MTN CEO Wim Vanhelleputte

After that, SMS Empire contends, MTN arbitrarily amended the contract and introduced new terms, which SMS Empire claims were detrimental to their business. MTN introduced fees of Shs. 5 million a month and monthly expiring of databases.

SMS Empire claims it had spent the last eight years compiling a database of numbers, which was at the core of their business and expiring the same was in effect tantamount to kicking them out of business. MTN claimed the new terms were as a result of directives by the telecom regulator. UCC has since denied ever issuing such a directive.

SMS Empire protested these new terms but with not much success as MTN went ahead to implement them.
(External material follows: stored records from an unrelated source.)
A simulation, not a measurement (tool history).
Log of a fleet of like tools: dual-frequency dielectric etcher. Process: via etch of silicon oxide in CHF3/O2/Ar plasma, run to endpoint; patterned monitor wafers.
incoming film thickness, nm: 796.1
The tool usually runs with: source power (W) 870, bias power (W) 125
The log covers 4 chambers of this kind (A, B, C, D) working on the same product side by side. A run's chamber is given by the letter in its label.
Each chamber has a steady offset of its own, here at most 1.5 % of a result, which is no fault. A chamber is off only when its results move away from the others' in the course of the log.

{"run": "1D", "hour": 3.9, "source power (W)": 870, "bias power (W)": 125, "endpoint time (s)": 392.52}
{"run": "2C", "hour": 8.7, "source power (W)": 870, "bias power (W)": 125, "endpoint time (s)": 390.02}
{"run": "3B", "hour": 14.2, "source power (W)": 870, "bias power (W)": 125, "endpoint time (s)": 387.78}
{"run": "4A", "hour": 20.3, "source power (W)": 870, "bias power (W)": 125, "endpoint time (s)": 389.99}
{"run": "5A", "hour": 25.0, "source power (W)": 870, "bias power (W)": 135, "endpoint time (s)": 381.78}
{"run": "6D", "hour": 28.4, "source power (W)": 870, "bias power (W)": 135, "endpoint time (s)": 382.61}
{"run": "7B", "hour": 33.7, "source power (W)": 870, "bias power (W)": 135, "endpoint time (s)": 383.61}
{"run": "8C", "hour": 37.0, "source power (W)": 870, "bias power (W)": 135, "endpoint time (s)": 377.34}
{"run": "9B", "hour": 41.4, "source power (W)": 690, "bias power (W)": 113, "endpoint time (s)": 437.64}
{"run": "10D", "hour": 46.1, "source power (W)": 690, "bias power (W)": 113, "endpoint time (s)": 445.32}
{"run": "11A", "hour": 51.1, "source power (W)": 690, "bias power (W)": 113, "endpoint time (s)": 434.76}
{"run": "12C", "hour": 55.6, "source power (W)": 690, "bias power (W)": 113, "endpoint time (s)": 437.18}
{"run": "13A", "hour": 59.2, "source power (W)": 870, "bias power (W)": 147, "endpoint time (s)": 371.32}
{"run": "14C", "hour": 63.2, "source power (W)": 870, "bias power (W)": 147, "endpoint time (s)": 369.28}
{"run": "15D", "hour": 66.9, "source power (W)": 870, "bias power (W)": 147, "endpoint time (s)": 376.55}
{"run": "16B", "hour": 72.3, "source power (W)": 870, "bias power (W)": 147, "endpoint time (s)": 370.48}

SMS Empire alleges it discovered that MTN was now using the databases they had forced them to expire. SMS Empire alleges it discovered this when they carried out a check and found that MTN had continued to send messages to numbers compiled by them suing MTN play value added services.

Numbers which MTN had forced SMS Empire to disconnect from their database were receiving alerts from MTN.

SMS Empire says it also discovered that all along MTN had been cheating them by under declaring revenue. Apparently, MTN was only declaring 17.6 percent to 19.7 percent of the revenue that was supposed to be paid to SMS Empire.

SMS Empire discovered this by carrying out a spot check on the numbers in their database. For instance, for one of the numbers MTN had only declared revenue for 208 messages yet it had collected revenue for 1,178 messages sent by SMS Empire. For another number MTN declared only 1,010 messages yet the total was 5,119 and for another, 94,859 yet the total was 97,577.

While SMS Empire had persisted under these circumstances, it says in 2015 things got out of hand. From January to October 2015, SMS Empire offered services to MTN subscribers and MTN billed and collected revenue but never declared or paid the company any coin. This forced SMS Empire to close shop and sue.

In its defence, MTN refutes the accusations. A witness statement by Mike Blackburn, the Chief Financial Officer (CFO), noted that he did not recall any time when SMS Empire raised financial issues on the statements shared between the two of them that MTN failed to address.

He also noted that the basis for determination of sharable revenue was HITS and not customer airtime usage reports as alleged now by SMS Empire and both parties shared the HITS information before invoicing and payment.

As for 2015, Blackburn acknowledged that SMS Empire continued to provide services while the parties were discussing the new contract terms and no payment was made because there was no agreement in place stating revenue share applicable. “AS such my staff were not empowered to do financial reconciliations and settlements,” Blackburn noted in July 18 ,2017 statement filed by MTN lawyers, Sebalu and Lule Advocates.

However, a study on USSD and SMS services commissioned by UCC and carried out by Macmillan Keck, a Geneva-based law firm, reports complaints similar to those of SMS Empire.

The study dated Dec.13, a copy of which The Independent has seen, reveals that MTN and Airtel were exploiting their market domination to treat service providers like SMS Empire unfairly.

For instance, the study revealed that revenue share payments from the telecoms often delayed, were calculated incorrectly, or not made at all.

“Many VAS providers complained that MTN expired databases and Airtel suspended all commercial subscription services, destroying their content services business,” the study noted.

Yet, the study added, the two continued to provide their own content services uninterrupted.